Diarmaid Ferriter: Now is not the time to forget history

More than ever we must study the roads that lead to a dangerous level of political dysfunction

 US president Donald Trump and British prime minister Boris Johnson:   If we have learnt anything over the last three years it is that  contemporary crises demand a proper knowledge of the history of statecraft. Photograph:  Saul Loeb/AFP

US president Donald Trump and British prime minister Boris Johnson: If we have learnt anything over the last three years it is that contemporary crises demand a proper knowledge of the history of statecraft. Photograph: Saul Loeb/AFP

 

I moved in with David Lloyd George and Winston Churchill for a few days earlier this week in London. My visit to the parliamentary archives in Westminster coincided with the calm of Monday and the Supreme Court inspired storm of Tuesday. There was an unreal silence around on Monday; even the protester outside parliament with his Union Jack cap and placard declaring “No Deal: End EU Occupation: God Save Us” looked unanimated and weary.

The archivist inside was cheery and why wouldn’t he be? Being ensconced in the archives in the midst of a contemporary crisis can give you a reposeful sense of balance as you work in the presence of documentation that reminds you of bigger historic crises, political storms endured and the fleetingness of controversial turning points.

You also get a reminder of how seriously politicians a century ago took the business of politics and statecraft and roaming through the intensity of the personal and political correspondence of two political giants like Churchill and Lloyd-George underlines that emphatically. I was looking at how the two men responded to the bloody birth of the Irish Free State in 1922 and the parallel strife in the new Northern Ireland; Churchill was Secretary of State for the Colonies and Lloyd George prime minister and the internal and Anglo-Irish communications were suffused with a sense that the stakes were enormously high for both countries.

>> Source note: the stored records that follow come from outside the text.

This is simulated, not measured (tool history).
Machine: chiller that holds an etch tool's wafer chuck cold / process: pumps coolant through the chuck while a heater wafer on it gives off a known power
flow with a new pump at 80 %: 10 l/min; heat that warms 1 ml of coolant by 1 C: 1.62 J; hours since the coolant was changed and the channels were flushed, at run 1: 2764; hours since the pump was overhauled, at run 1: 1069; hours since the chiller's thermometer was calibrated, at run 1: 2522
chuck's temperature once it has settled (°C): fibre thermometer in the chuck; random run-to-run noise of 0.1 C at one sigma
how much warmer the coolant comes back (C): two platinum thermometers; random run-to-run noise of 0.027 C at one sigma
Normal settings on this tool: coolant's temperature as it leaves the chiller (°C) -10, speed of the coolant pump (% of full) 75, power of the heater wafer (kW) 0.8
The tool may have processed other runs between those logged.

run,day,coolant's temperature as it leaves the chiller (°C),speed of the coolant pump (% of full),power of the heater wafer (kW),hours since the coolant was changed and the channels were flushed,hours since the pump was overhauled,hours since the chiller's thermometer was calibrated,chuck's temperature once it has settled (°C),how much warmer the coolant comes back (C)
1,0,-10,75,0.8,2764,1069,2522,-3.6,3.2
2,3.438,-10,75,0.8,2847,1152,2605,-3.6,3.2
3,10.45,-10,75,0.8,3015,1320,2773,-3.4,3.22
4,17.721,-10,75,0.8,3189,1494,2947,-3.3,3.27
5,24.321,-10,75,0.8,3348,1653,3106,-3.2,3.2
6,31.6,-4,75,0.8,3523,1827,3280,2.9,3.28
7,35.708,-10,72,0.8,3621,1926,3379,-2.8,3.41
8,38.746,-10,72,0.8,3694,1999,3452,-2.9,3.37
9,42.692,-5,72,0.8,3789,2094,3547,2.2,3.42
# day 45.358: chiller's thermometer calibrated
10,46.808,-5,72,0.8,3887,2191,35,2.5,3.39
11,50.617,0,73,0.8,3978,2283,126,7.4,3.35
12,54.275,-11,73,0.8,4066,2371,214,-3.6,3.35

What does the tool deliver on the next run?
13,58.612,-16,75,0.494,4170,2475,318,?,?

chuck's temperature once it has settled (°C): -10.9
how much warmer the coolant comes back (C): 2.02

What is striking is the volume of correspondence from politicians and civil servants on both sides as they sought to calm troubled waters, pre-empt potential flashpoints and manage expectations and bottom lines. Boris Johnson should spend a few weeks in this archive; as pointed out by his hero Churchill in a letter to Lloyd George in September 1922 it is not enough for politicians to just “muddle through… I am very much against a policy of scuttle”. Churchill also wrote to WT Cosgrave as head of the Irish Provisional Government the same month to remind him “personal relationships between high authorities are very important” and essential for smooth Anglo-Irish relations.

History is being moved in to a vague, optional space, with no essential requirement for it to be studied in a properly systematic, thorough and textured way

It is an aspect of history that has perhaps lost some of its allure in recent decades. Writing during the summer in the Economist, Adrian Wooldridge argued that we need to hear and read a lot more of this kind of history because even as contemporary events have become more dramatic “the study of history has shrivelled” with the number reading the subject at British universities declining by one 10th in the past decade. Wooldridge maintains that the historical profession has “turned in on itself.

Historians spend their lives learning more and more about less and less” producing narrow PhDs and “increasingly devote themselves to subjects other than great matters of state: the history of the marginal rather than the powerful, the poor rather than the rich, everyday life rather than parliament. These fashions were a valuable corrective to an old school history that focused almost exclusively on the deeds of white men, particularly politicians. But they have gone too far”.

Junior Cert

The fear is that fostering a general sense of the history of Britain has been jettisoned in favour of a “mish mash of special subjects that don’t have much to hold them together, let alone provide a sense of broad historical development”. Wooldridge wants historians to escape from their “intellectual caves and start paying more attention to big subjects such as the history of politics, power and nation-states. The extraordinary times that we are living through demands nothing less”.

These sentiments are of great relevance to Ireland also, especially in a week where we learned that the National Council for Curriculum and Assessment (NCCA) is recommending to the Minister for Education that history should not be restored as a core, compulsory Junior Certificate subject, insisting that schools who do not choose it as a core subject have the option of “short courses” that respond to the statements of learning underpinning the Junior Cert curriculum, including that “the student values local, national and international heritage, understands the importance of the relationship between past and current events and the forces that drive change”.

That is not remotely enough. History is being moved in to a vague, optional space, with no essential requirement for it to be studied in a properly systematic, thorough and textured way and the idea, as maintained by the NCCA, that the new curriculum will inspire a “reinvigoration” of the subject is not credible; what is more likely is that the subject will shrink in significance and whither in the shelter. Some students will experience substantial history courses; others will not.

Surely if we have learnt anything over the last three years it is that contemporary crises demand a proper knowledge of the history of statecraft, constitutional questions and the roads that lead to a dangerous level of political, economic and cultural dysfunction.